FIGURE 7: Posterior densities for the covariate parameters. The blue line is the parameter for the Gulf of Alaska (GAK) SST covariate and the red line is the parameter for the western Caribbean (WCA) SST covariate. The densities are plotted for the percent change in the number of reports per $\circ$C.

multiplot(p8a, p8b, p8c, p8d, cols = 2)

plot of chunk obsVsPredPlot

FIGURE 8: Observed versus predicted annual tornado report counts by F-scale group.

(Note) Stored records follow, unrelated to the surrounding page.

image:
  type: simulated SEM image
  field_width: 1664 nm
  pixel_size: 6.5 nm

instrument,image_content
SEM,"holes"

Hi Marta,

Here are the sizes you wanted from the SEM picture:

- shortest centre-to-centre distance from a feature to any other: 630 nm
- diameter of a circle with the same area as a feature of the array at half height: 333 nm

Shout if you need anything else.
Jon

formula1 = F4F5 ~ FebGOM + FebGAK + f(YEAR, model = "rw1")
modF4F5 = inla(formula1, family = "nbinomial", data = annual, control.compute = list(dic = TRUE, 
    cpo = TRUE), control.predictor = list(link = 1))
summary(modF4F5)
ad.test(modF4F5$cpo$pit, distr.fun = punif)$p.value
-mean(log(modF4F5$cpo$cpo))
dfF4F5 = data.frame(Year = annual$YEAR, obs = annual$F4F5, modF4F5$summary.fitted.values)
cor(dfF4F5$obs, dfF4F5$mean)

formula1 = F4F5T ~ FebGOM + FebGAK + f(YEAR, model = "iid")
modF4F5T = inla(formula1, family = "binomial", data = annual, control.compute = list(dic = TRUE, 
    cpo = TRUE), control.predictor = list(link = 1))
summary(modF4F5T)
ad.test(modF4F5T$cpo$pit, distr.fun = punif)$p.value
-mean(log(modF4F5T$cpo$cpo))
dfF4F5T = data.frame(Year = annual$YEAR, obs = annual$F4F5T, modF4F5T$summary.fitted.values)
cor(dfF4F5T$obs, dfF4F5T$mean)

Out of sample prediction.

pre = numeric()
for (i in 1:62) {
    annual2 = annual
    annual2$F3F5[i] = NA
    formula1 = F3F5 ~ FebGOM + FebGAK + YEAR + f(YEAR1, model = "ar1")
    modF3F5 = inla(formula1, family = "nbinomial", data = annual2, control.predictor = list(link = 1))
    pre = c(pre, modF3F5$summary.fitted.values$mean[i])
}
cor(pre, annual$F3F5)

Out-of-Sample Skill F0F5 0.765 F1F5 0.331 F2F5 0.517 F3F5 0.292

PC of the two covariates. No improvement.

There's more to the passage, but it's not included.